Today’s Editorial News For #UPSC Aspirants #IAS #Civilservices (Hindi)
What do we make of India’s vote in the UN general assembly (UNGA) condemning the US for moving its embassy to, and recognizing, Jerusalem as the capital of Israel? The explanation trotted out for the UN vote seems to be based on six assumptions. The first of these is the belief that Arab states would somehow penalize India for voting with the US on this issue. Variously this involves either an oil embargo or action against the Indian diaspora in the Gulf. This is a problematic proposition. The idea of a free floating energy market is a core element of Pax Americana—so much so that by 1974, the US had made some very unsubtle threats to use force against the Organization of the Petroleum Exporting Countries (Opec) to break the oil embargo that had triggered a full-blown energy crisis. Since then, OPEC has not used oil embargos to support geopolitical goals, though it has used excessive oil production and low prices to hurt Russia and Iran (countries that challenge the Pax Americana) economically.
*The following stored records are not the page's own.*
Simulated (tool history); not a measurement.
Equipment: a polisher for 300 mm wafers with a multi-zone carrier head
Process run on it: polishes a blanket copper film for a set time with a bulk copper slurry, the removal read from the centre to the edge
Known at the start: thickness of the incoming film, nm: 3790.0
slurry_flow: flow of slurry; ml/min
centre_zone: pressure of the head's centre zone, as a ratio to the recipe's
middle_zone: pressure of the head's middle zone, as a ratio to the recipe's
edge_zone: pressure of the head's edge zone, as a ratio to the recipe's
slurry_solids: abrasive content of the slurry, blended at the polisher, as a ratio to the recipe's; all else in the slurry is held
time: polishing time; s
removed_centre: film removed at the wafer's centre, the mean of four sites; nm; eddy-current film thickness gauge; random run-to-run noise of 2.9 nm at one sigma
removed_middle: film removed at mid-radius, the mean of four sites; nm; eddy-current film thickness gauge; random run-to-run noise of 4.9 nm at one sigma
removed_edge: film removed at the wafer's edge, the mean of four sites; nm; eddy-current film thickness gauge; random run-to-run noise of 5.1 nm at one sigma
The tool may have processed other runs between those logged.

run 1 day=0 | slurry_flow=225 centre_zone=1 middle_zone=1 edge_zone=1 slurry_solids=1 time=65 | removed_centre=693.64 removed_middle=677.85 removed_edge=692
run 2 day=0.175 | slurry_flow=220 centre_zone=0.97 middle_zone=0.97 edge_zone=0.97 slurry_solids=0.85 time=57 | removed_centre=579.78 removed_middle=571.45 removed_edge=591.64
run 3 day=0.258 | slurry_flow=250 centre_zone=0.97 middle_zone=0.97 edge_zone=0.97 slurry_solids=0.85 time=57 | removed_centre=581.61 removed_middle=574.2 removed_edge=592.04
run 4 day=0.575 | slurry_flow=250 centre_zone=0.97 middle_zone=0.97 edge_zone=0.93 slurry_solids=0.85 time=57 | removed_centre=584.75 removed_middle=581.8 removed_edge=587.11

The clearest demonstration of this was in 1990, when Iraq invaded Kuwait. India’s position was openly hostile to the coalition formed to liberate Kuwait with zero consequence. The Indian diaspora faced no mass deportations, nor indeed threats to that effect from the Gulf States. All this, of course, ignores the fact that such actions would be impossible by US allies against a country voting with the US, completely disproportionate to a UNGA vote and that too for a cause long since written off by the Arab world as a waste of its time.
The second reason given is that Indian Muslims would punish the Bharatiya Janata Party (BJP) for voting with Israel. Again, this is shorn of any cause-effect analysis, based on the simplistic assumptions. One such is the assumption that Indian Muslims choose who to vote for based on foreign policy, an absurdity in a country where no one really cares about foreign policy, as our electoral history shows.
Third is the belief that the Palestinians would view the Indian vote favourably. The problem here is that Palestinian goodwill or the lack thereof means zero to India—tangibly or esoterically. This is, after all, a “country” that votes for every obnoxious anti-India resolution on Kashmir that the Organisation of Islamic Cooperation (OIC) comes up with periodically, and in terms of goods and services means exactly nothing to India. In effect, this would be like prioritizing ties with Swaziland (with a gross domestic product similar to “Palestine”) over ties with the US.
Fourth is the argument that India’s vote reflects its concern over the sovereignty of Pakistan Occupied Kashmir, through which China is building infrastructure. This is bogus, for the simple reason that by this measure, the then national security adviser Shivshankar Menon’s March 2014 statement that “Russia has legitimate interests in Ukraine”, justifying Russia’s ongoing aggression there (à Pakistan in Kashmir in 1947), was enough to erode Indian claims of sovereignty over Kashmir.
Fifth is the belief that Israel will ignore this slight. In the normal course of things, that may very well have been the case. Israel is, after all, quite used to posturing and ridiculous partisanship. As the then foreign minister of Israel, Abba Eban had summed it up, “If Algeria introduced a resolution declaring that the earth was flat and that Israel had flattened it, it would pass by a vote of 164 to 13 with 26 abstentions”. The problem here is that in under a month Prime Minister Benjamin Netanyahu will be arriving on a state visit to Delhi. Given the unprecedented reception Prime Minister Narendra Modi got in Israel, this vote is extremely bad manners that cause him embarrassment back home, over the logic of prioritizing India.
All this brings us to the sixth and final rationale—that US would ignore India’s vote. Indeed, given this vote was about scoring rhetorical points, logic would dictate that the US would ignore it. Except we have a president in office who is not willing to do that any more, as he himself has said and demonstrated on several occasions. What makes this threat tangible is the fact that he is willing to link up issues in international negotiations that were not up for linking before, such as trade and jobs with geopolitics, in way previous presidents were shy to. In the final analysis, what was rhetorically and politically unimportant to the Arabs was politically critical to the US president and we failed to understand this.
While one can doubt the positives of voting with the US, none would have questioned the wisdom of abstention. Yet we chose the doctrinaire path with the maximum negatives and negligible positives typical of the ministry of external affairs’ usual lack of academic rigour or research. More importantly, what has become clear is that Modi is increasingly trapped in a bureaucratic echo chamber of his own creation. He conflates activity with achievement and has been convinced that foreign policy begins and ends with state visits that leave him none the wiser (or indeed curious) about the politics of the target state. In other words, as Sir Humphrey Appleby put it in Yes Minister, he has been “housetrained”. Ultimately, we need to ask ourselves, at what point is our foreign policy going to become responsible and responsive, which is going to initiate it, and is the prime minister going to start acting prime ministerial or simply be content to play the role of chief mouser to South Block?